The Gist of this Article: When a defendant shows that the evidence supporting him, in a trial before AB 333 became law, does not meet the higher gang enhancement standards of AB 333, the judge must remand the case to the trial court to allow the prosecution to retry that portion of the case.  This means the prosecution has an opportunity to add in more evidence to meet the higher standard.  In other words, the enhancement is not dismissed.         
At approximately 1:20 a.m. on August 25, 2018, six Los Angeles Police Department (LAPD) officers responded to a 911 call of shots fired in the area of Drew and Weldon Streets in Northeast Los Angeles. 

The area, as the reader of this summary may be aware, is in the heart of the area claimed by the Avenues street gang, a Mexican-American gang, and is the stronghold of the Drew Street clique within the Avenues gang.  The main rivals to the Avenues gang are the Cypress Park and Highland Park gangs.

Upon arriving at the location, officer detained several known Avenues member and found three spent .223 caliber shell casings in the walkway and the street in front of 3405 Drew Street.  They also found a loaded semiautomatic firearm wrapped in a towel behind the fence at 3405 Drew Street. 

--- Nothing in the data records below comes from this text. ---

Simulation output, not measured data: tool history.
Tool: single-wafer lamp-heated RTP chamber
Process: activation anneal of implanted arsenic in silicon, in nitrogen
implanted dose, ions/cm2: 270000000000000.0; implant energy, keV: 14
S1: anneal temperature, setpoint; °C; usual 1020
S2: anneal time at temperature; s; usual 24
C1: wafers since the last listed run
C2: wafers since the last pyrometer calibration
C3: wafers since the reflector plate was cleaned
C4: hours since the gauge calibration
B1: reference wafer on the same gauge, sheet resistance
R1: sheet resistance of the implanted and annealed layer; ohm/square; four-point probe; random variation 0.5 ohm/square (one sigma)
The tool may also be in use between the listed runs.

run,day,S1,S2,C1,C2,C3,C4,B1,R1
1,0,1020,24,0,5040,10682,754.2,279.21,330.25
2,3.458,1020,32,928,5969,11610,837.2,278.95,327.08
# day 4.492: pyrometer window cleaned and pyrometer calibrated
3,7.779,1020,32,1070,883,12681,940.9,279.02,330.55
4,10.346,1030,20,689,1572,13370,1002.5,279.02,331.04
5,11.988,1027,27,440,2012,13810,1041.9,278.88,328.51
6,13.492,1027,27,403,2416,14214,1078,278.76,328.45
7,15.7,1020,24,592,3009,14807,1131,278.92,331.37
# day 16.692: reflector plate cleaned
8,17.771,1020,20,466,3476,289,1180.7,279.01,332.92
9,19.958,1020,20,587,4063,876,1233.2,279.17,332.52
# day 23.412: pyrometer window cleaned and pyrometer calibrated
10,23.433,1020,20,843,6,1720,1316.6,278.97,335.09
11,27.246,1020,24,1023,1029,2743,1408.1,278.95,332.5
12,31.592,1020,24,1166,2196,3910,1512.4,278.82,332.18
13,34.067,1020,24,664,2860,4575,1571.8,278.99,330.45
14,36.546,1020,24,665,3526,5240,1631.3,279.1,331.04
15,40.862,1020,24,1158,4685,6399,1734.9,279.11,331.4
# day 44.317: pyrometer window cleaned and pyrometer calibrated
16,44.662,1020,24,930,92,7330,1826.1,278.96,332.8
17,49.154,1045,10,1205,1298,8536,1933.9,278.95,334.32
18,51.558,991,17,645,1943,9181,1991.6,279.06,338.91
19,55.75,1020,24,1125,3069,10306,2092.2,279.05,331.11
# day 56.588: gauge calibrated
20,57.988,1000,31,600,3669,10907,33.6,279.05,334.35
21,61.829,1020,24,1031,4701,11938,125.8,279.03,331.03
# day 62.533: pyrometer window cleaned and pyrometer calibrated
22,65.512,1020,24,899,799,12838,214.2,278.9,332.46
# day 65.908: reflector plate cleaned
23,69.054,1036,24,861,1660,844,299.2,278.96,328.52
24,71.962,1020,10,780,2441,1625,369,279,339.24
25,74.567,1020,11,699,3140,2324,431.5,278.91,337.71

Police also recovered a surveillance video from the home at 3407 Drew Street which showed a man and a woman stashing the towel-covered weapon inside the fence, where it was recovered.  Based on the video, the officers were able to arrest two Avenues members. 

There was also a video from 3405 Drew Street, which showed the shooting and after several officers viewed it, they arrested Froylan Delgado as the shooter.  He was shown shooting at a car that pulled up in front of the 3405 Drew Street building.

Mr. Delgado was then charged with and convicted of shooting at an occupied vehicle (Penal Code § 246), assault with an assault weapon (Penal Code § 245(a)(3)) and possession of a firearm by a felon (Penal Code § 29800(a)(1)).  It also found true the allegations that Delgado personally used and intentionally discharged a firearm in the commission of the shooting at an occupied vehicle (Penal Code § 12022.53(b) and (c)) and that the shooting was committed for the benefit of, at the direction of, or in association with a criminal street gang (Penal Code § 186.22(b)(4).

The trial court judge sentenced Delgado to 35 years to life, composed of 15 years to life for shooting at an occupied vehicle based on the gang enhancement, plus 20 years for the firearm enhancement under 12022.53(c).  The remainder of the sentence was imposed and stayed.

During trial in the Clara Shortridge Foltz Criminal Courts Building in the courtroom of Stephen A. Marcus (perhaps one of the best judges in the courthouse), Officer Hunt testified as an expert on the Avenues criminal street gang.  When asked if Avenues gang members “either individually or collectively engaged in patterns of criminal conduct,” Officer Hunt answered in the affirmative.

He then described the crimes that individual Avenues members had committed and been convicted of in the past.

Mr. Delgado appealed his conviction and sentence on several grounds.  While his appeals were pending, the California Legislature enacted Assembly Bill 333, which made several modifications to the criminal street gang enhancement statute, including modification of the definition of criminal street gang to require proof that members “collectively engage in, or have engaged in, a pattern of criminal activity.” 

Delgado then argued that the term “collectively engage in” meant the prosecution was required to show that two or more members engaged in certain crimes together and that in his case, the prosecution expert on gangs did not testify to this requirement.

The Second Appellate District agreed and reversed the criminal street gang enhancement finding and remanded the case to the trial court to give the People an opportunity to retry the gang enhancement and to meet their burden of proof under Assembly Bill 333’s new requirements.  The Second Appellate District further commented that “[i]f the People elect not to try the gang enhancement, Delgado is to be resentenced.”

We present this summary to the reader to show how the new law can affect a prior conviction and true finding of the criminal street gang sentence enhancement, but also to remind the reader that because the prior trial did not meet the new requirements, the case is remanded for a new trial because the prosecution was not under the new standard, so it receives a new opportunity to retry defendant.

The citation for the Second Appellate District Court ruling discussed above is People v. Froylan Delgado (2d App. Dist., 2022) 74 Cal. App. 5th 1067, 290 Cal. Rptr. 3d 189.